Zimbabwe: Satellite images shocking evidence
Zimbabwe: Satellite images provide shocking evidence of the obliteration of a community
Amnesty International today released the first-ever satellite images of the wholesale destruction of a large community in Zimbabwe -- providing the clearest possible evidence to date of the devastating impact of the Zimbabwean government's policy of house demolitions.
"These satellite images are irrefutable evidence -- if further evidence is even needed -- that the Zimbabwean government has obliterated entire communities -- completely erased them from the map, as if they never existed," said Kolawole Olaniyan, Director of Amnesty International's Africa programme.
The organization commissioned the satellite images to demonstrate the complete destruction of Porta Farm -- a large, informal settlement that was established 16 years ago and had schools, a children's centre and a mosque. The organization also released graphic video footage showing the forced evictions taking place prior to the demolitions.
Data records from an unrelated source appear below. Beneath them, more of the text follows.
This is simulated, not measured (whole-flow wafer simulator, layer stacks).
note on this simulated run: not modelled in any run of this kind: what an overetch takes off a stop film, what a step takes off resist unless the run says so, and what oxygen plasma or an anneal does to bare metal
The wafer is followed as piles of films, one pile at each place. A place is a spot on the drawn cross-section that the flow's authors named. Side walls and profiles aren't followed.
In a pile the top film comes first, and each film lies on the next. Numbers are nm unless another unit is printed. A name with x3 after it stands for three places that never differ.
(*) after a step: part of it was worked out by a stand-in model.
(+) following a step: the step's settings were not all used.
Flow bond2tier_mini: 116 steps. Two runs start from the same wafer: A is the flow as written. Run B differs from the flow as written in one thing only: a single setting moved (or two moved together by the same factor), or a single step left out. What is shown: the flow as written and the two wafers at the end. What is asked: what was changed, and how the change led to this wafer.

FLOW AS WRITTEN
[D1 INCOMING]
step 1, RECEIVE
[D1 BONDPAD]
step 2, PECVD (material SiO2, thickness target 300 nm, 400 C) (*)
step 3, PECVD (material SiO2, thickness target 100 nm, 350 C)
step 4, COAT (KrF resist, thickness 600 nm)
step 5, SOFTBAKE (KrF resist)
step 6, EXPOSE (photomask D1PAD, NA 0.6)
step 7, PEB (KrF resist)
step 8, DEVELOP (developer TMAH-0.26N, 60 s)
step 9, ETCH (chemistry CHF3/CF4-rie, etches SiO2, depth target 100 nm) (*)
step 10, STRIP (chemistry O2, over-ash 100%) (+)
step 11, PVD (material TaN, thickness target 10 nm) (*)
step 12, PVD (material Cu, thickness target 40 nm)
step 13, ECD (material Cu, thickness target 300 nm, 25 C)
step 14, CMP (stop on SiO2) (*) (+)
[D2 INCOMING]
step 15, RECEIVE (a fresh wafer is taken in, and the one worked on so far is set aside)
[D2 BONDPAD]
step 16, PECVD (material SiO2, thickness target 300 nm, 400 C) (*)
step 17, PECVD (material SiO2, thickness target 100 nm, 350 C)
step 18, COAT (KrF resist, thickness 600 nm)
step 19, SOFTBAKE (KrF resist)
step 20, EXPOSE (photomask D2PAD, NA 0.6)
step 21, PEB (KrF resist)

"The images and footage are a graphic indictment of the Zimbabwean government's policies. They show the horrifying transition of an area from a vibrant community to rubble and shrubs -- in the space of just ten months," said Kolawole Olaniyan.
On 27 June 2005, approximately one month after the start of Operation Murambatsvina ("Restore Order"), police officers came to Porta Farm and distributed fliers telling residents to pack up their property and leave their homes. The police told the residents they would be back the following morning, giving them less than 24 hours to comply.
Early in the morning of 28 June, a convoy of vehicles and police descended on Porta Farm. The police were heavily armed.
Residents watched helplessly as bulldozers and police officers in riot gear reduced their homes to rubble. Police officers reportedly threatened the residents, saying anyone who resisted eviction would be beaten. The destruction of Porta Farm went on all day -- only ending when darkness fell. Thousands of people were forced to sleep outside in the rubble in mid-winter.
The next day, the police returned to continue with the demolitions. They also began to forcibly remove people on the back of trucks.
The Porta Farm evictions took place while the UN Special Envoy, Mrs. Anna Tibaijuka, was in Zimbabwe. On 29 June members of the Special Envoy’s team visited Porta Farm and witnessed demolitions and forced removal of people in police and government trucks. The subsequent report of the UN Special Envoy describes how the team was "shocked by the brutality" of what they witnessed. Local human rights monitors reported that during the chaos several deaths occurred, including those of two children.
In May 2005 the government of Zimbabwe embarked on Operation Murambatsvina (Restore Order), a programme of mass forced evictions and the demolition of homes and informal businesses. The operation, which was carried out in winter and against a backdrop of severe food shortages, targeted poor urban and peri-urban areas countrywide.
In a critical report released on 22 July 2005 the United Nations (UN) estimated that in the space of approximately six weeks some 700,000 people lost their homes, their livelihoods, or both.
The communities affected by Operation Murambatsvina were amongst the poorest and most vulnerable in Zimbabwe. In several cases, such as Porta Farm, they had been the victims of previous forced evictions carried out by the authorities. They were given almost no notice before their homes were demolished and no alternative accommodation was provided. The government stated publicly that the evictees should go back to the rural areas.
The satellite images released by Amnesty International were analysed by the American Association for the Advancement of Science, with funding from the MacArthur Foundation in the US.